Local Government
Tewalt distances Town from EDA business – but where is that distance?
The specter of EDA scandal permeated the Front Royal Town Council meeting of April 22 despite an absence of any overt Economic Development Authority business or citizens belaboring town officials over past oversight lapses.
As council approached a vote on authorization of a resolution regarding its long-term financing plan for the $10 million new Front Royal Police headquarters project, Councilman Eugene Tewalt felt compelled to distance the town government from EDA business.
“If you heard the EDA mentioned here don’t get confused. We have to pay the loan that the EDA got for us so that we could build the building. Now this loan is going to be done through a bond issue through the VML, which is the Virginia Municipal League. So it’ll have nothing to do with the EDA, period,” Tewalt stated.
He then returned to his oft-stated rationale that the County’s assumption of the Town’s portion of annual operational funding of the EDA as part of ongoing North Corridor water-sewer compensation negotiations several years ago ended Town involvement in EDA business.

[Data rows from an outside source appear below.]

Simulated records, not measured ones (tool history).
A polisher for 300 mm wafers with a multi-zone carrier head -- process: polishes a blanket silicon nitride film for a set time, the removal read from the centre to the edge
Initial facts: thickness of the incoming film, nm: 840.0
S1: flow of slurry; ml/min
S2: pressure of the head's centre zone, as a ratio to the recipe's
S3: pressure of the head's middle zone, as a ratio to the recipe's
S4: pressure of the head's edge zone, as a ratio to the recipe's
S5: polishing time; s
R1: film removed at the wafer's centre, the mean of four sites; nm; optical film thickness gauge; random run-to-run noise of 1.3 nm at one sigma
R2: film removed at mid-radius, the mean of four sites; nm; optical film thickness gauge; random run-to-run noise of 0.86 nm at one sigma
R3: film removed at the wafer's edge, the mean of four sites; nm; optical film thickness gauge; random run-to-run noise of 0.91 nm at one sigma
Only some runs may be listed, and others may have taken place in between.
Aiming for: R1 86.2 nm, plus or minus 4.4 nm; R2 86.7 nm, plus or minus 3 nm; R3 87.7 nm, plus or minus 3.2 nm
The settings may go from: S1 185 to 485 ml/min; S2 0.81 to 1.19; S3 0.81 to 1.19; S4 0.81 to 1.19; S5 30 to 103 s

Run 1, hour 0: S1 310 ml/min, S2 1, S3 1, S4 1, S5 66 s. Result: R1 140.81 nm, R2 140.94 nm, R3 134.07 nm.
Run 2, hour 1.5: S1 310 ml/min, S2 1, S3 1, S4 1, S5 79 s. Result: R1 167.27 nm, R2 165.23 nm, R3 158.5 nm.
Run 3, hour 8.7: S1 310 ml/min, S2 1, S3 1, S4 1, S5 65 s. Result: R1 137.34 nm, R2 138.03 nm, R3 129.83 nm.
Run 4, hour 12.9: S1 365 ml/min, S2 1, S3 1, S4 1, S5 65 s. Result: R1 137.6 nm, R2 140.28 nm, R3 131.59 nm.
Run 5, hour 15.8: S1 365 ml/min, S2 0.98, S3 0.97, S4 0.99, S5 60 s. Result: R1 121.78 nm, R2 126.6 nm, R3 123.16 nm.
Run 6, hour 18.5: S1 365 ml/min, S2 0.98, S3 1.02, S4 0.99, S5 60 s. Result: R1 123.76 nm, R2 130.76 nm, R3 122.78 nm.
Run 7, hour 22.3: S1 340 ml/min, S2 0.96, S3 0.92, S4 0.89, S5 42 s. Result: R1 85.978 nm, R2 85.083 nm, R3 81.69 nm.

“We have nothing to do with the EDA, we don’t finance them; we have no say in the EDA whatsoever. The only thing is they were used as our fiduciary, which means that they borrowed money for us,” Tewalt said, though he might have added additional exceptions like the number of projects the EDA recruits inside the town limits; the Town’s role in construction plans for the West Main Street connector road through the Royal Phoenix Business Park property being marketed by the EDA; council’s granting of code waivers to the EDA for the workforce housing project that would not likely be granted to the private developer the EDA passed the project on to; the lost financing gamble that New Market Tax Credit (NMTC) program loan discounts for Town capital improvement projects could be achieved through the EDA; or the Town-County fair-funding arrangement on EDA projects of mutual municipal interest inside the town limits; or – well you get the point.
Despite Tewalt’s ongoing assertion of a lost involvement in the EDA, the town government actually maintains a wide and varied interest in EDA business, projects and financing variables. So it would seem that any withdrawal of oversight of EDA workings by council would be self-imposed, rather than mandated by the County’s assumption of another expense town citizens faced double jeopardy for as taxpayers to both the county and town governments.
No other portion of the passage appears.